On-line version ISSN 2410-972X
Print version ISSN 1017-1703

Clean Air J. vol.30 n.1 Pretoria  2020 



Dust and Radon Levels on the West Coast of Namibia - what did we learn?



Hanlie Liebenberg-EnslinI; Detlof von OertzenII; Norwel MwananawaIII

IAirshed Planning Professionals (Pty) Ltd, PO Box 5260, Halfway House, South Africa
IIVO Consulting, PO Box 8168, Swakopmund, Namibia
IIIMinistry of Mines and Energy, Private Bag 13297, Windhoek, Namibia



Windblown dust from natural mineral sources is estimated to account for up to 89% of the global aerosol load, with anthropogenic sources accounting for 8%. Within the southern African region, Namibia is the main source of mineral dust where episodic dust storms associated with strong easterly winds give rise to mineral dust emissions from both natural as well as anthropogenic sources. High concentrations of particulates in the air pose a risk to human health and welfare, with no safe threshold for exposure to PM10 and PM2.5 according to the World Health Organisation (WHO, 2000).
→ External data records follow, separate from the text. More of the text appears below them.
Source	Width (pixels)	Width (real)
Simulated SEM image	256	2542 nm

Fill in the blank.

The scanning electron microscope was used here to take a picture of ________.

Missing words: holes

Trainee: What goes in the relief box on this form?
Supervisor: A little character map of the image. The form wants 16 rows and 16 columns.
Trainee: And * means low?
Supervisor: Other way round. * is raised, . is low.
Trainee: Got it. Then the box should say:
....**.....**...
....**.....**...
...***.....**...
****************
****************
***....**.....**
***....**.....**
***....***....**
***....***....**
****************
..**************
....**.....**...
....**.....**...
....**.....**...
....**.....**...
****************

A study conducted in the Erongo Region of Namibia in 2010, indicated PM10 concentrations to be elevated in the towns of Swakopmund and Walvis Bay, with windblown dust from natural and anthropogenic activities as the main contributors. Exposure to ionising radiation associated with the inhalation of windblown dust, as well as from radon progeny, were identified as potentially harmful to human health. Between 2016 and 2019, this study was updated and extended, with an ambient monitoring network established to measure particulate matter and radon concentrations at three locations (i.e. Walvis Bay, Swakopmund and close to the town of Arandis). In addition, the emissions inventory and dispersion model were updated, and the results validated against the ambient monitoring data.

Elevated PM10 concentrations were recorded at all stations, except at Henties Bay. PM2.5 concentrations, only measured at Swakopmund and Walvis Bay, reflected similar temporal variation as the daily PM10 concentration trends, but at levels well below the WHO guideline. The highest PM10 concentrations were found to occur during east-wind conditions, with higher concentrations recorded at the coast than at inland locations. At Walvis Bay and Swakopmund, high PM10 concentrations were also recorded during westerly and south-westerly wind conditions, when marine biogenic aerosols and sea salts are emitted due to wind friction on the sea surface. The contribution from sea salt was confirmed through chemical analyses, where the average sodium content in the PM10 was 6.1% at Swakopmund and 4.5% at Walvis Bay.

Modelled results only accounted for anthropogenic sources, as windblown emissions from natural sources could not be modelled with any degree of certainty. Vehicle entrainment from roads (i.e. paved, unpaved and salt/treated surfaces), followed by mining and quarry operations, were found to be the main anthropogenic sources contributing to PM10 and PM2.5 emissions. Modelled results from these sources were low, especially at the coastal receptors, indicating natural sources to be a significant contributor to particulate matter (PM) concentrations.

The measured and modelled results were used to recommend PM guidelines for the Erongo Region, where the South African National Ambient Air Quality Standard for PM10 and the WHO Interim Target 3 for PM2.5, were recommended, but with more allowable exceedance days due to east-wind conditions and the presence of sea salt.

The radiation-related public exposure doses due to the inhalation of radon, radon progeny and radioactive dust were quantified using real-time empirical results for ambient atmospheric radon concentrations, and radionuclide concentrations from select PM10 samples. The contributions of both radon and ambient radioactive dust to the public exposure dose in the Erongo Region were found to be well-below the world-wide average doses suggested by UNSCEAR and other international bodies.



Liebenberg-Enslin, H, von Oertzen, D, and Mwananawa, N. Dust and radon levels on the west coast of Namibia - What did we learn? Atmospheric Pollution Research, 2020.         [ Links ]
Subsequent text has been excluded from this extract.